Administrators discuss student advocacy for state funding at budget town hall
Administrators said general core funds have decreased 35 percent, or $11,000 per student, since 2000. They said student advocacy is needed to prevent further decreases. (Kanishka Mehra/Daily Bruin)
By EJ Panaligan
December 9, 2018 11:05 pm
UCLA administrators strategized how students should respond to continual decreases in state funding as enrollment increases.
Jeff Roth, associate vice chancellor of Academic Planning and Budget, said at a town hall Wednesday that general core funds per student, which is a combination of tuition fees and state support, has decreased over 30 percent since 2000.
The town hall, hosted by the Undergraduate Students Association Council Office of the External Vice President and the University of California Student Association, explained to students the trends and effects of decreased state funding.
Aidan Arasasingham, the director of legislative affairs in the USAC EVP office and second-year global studies and economics student, said the event aimed to give students the information needed to advocate for their interests in university budgeting.
“With this event, we as students are claiming our seat at the table and are working to influence the ways in which these dollars come back to us,” Arasasingham said.
Roth said undergraduate enrollment at UCLA has increased 28 percent, while available core funds has decreased 16 percent since 2000.
State support for UCLA has declined 24 percent since 2007, Roth said. He added that about 80 percent of the school’s core general funds goes toward teaching salaries and benefits. He said that state funding must increase proportionally to the annual increases in salaries and enrollment.

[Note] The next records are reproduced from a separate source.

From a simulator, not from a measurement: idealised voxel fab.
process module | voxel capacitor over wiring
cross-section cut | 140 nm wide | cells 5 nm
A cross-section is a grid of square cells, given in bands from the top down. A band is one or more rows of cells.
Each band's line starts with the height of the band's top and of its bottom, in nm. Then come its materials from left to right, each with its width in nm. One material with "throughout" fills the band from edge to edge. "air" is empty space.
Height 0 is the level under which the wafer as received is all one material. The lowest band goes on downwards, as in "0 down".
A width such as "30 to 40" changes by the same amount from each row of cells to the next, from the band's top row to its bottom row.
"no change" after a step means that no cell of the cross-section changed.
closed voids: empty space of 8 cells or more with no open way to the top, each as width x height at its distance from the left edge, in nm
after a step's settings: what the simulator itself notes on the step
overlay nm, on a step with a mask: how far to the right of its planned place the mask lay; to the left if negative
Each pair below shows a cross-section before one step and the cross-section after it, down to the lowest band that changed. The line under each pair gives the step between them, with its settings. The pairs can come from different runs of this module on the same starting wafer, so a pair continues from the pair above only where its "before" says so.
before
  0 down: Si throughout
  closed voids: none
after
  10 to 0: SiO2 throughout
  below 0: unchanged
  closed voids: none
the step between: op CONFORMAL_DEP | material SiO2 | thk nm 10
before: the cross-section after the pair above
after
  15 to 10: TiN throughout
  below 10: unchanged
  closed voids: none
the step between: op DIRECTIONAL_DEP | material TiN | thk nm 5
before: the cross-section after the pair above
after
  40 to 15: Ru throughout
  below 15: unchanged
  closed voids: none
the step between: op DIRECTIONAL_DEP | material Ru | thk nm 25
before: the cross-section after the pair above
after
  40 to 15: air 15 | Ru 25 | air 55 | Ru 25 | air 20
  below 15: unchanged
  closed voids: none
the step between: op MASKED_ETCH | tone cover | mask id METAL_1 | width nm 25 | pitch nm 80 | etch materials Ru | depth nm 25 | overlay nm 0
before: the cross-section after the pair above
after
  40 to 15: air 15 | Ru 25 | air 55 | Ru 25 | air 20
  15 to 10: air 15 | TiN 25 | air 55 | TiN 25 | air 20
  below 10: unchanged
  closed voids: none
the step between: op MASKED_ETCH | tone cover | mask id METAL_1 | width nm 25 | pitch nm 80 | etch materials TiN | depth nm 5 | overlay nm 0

Julie Sina, chief financial officer for both the UCLA Foundation and the UCLA Investment Company, said UCLA’s $4.2 billion Centennial Campaign has already raised more money than any public university in recent years. She added the money from the campaign helped create supplemental funds along with state funding, as donors have helped fund academic programs, scholarships and buildings.
Amado Castillo, a second-year sociology student, said he was concerned that student advocacy would be ineffective in directing donors’ money.
“The people that donate have a lot of stipulations that come with them, so we can’t really affect where that money goes,” Castillo said.
Gregg Goldman, vice chancellor and chief financial officer of UCLA, said he thinks sustained state support requires student advocacy. He added that efforts such as protesting in Sacramento and writing to Gov. Jerry Brown have stopped tuition hikes in recent years.
Roth also said student advocacy is necessary to prevent state funding from decreasing further and tuition hikes.
“One thing I’ve learned mostly about advocacy is the students’ voices are the ones that the legislatures and state government listen to the most, and these are really important issues,” Roth said.